By cheating, I mean that I didn't do a regular wedding video (or a regular wedding). My bride said, "well, you're in the video biz, I expect you'll have an incredible video that looks like a real Hollywood movie." Understand that she is a savvy video person herself, so when she says "Hollywood movie", she means it and would know the difference.

So what we did is actually shoot our wedding as a film. 2 and half very long days of shooting (like 7:00 am - midnight) on location with a 12 person crew. Literally truckloads full of production equipment, dolly & track, jib arm, 5K HMI lights, 12 x 12 foot silk, smoke machines, hundreds of yards of black drape to control lighting.

We made a 23 minute "indie film-style" movie about our fictional wedding (think David Lynch meets Lord of the Rings). Then we rented a 1,000 seat movie theater, invited all our family and friends to huge party at the theater, and premiered our "wedding" on the big screen. It was a ton of fun and we didn't have to stand in front of everyone and say "I do" live. I think everyone liked it (the film got a lengthy standing ovation at the end and lots of laughs and tears during). No one knew in advance that we weren't actually getting married there at the theater. They all thought it was going to be a "movie premiere-themed wedding" and not an actual movie premiere. Boy were they surprised!

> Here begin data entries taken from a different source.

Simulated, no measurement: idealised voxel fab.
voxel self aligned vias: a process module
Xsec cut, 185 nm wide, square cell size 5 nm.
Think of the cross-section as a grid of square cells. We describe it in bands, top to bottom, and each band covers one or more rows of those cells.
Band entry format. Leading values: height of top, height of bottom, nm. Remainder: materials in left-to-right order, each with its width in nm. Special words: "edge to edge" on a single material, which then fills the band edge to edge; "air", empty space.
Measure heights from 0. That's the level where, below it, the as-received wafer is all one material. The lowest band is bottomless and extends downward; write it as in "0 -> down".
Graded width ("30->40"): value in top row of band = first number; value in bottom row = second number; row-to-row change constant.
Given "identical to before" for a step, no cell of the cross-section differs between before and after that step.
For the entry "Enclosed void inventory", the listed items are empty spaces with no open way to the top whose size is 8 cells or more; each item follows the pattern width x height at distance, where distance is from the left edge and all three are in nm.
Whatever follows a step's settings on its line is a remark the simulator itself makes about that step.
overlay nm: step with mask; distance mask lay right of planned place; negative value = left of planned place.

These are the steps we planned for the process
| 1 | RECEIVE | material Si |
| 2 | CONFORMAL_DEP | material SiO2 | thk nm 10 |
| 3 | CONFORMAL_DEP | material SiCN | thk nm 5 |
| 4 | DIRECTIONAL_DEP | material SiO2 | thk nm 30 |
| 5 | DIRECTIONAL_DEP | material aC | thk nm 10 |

We thought we'd get some flak from a few family members but surprisingly, everyone loved it. I think the whole experience was so overwhelming that no one realized that we never stood up and "I do'd" to each other in the presence of our families.

--- Mark

Ben Lynn November 8th, 2004 08:17 PM

Sounds great!


Ransom Tyer November 9th, 2004 12:05 PM

wow looks like a really cool concept. Nice stills.

What camera did you use for the low light shooting?

I assume you used DV Rack to set up the shots.

Mark Randall November 9th, 2004 01:26 PM


We used the Panny DVX100 which worked very well and of course DV Rack.

<COMMERCIAL ALERT>Everyone on the crew was in agreement that we wouldn't have gotten nearly the same result without DV Rack, primarily because we could instantly split screen between live and previously recorded shots and even zoom in to check areas. Because it was so quick we were able to do playback to check every shot. It also saved me all the capturing from tape (I did record everything to tape as well, but the tapes were never touched, we edited the clips captured to hard drive as we shot). It was also nice that all the clips were marked good / bad / best as we shot. </END COMMERCIAL ALERT> (NOTE: In case you didn't notice my sig, I work at Serious Magic).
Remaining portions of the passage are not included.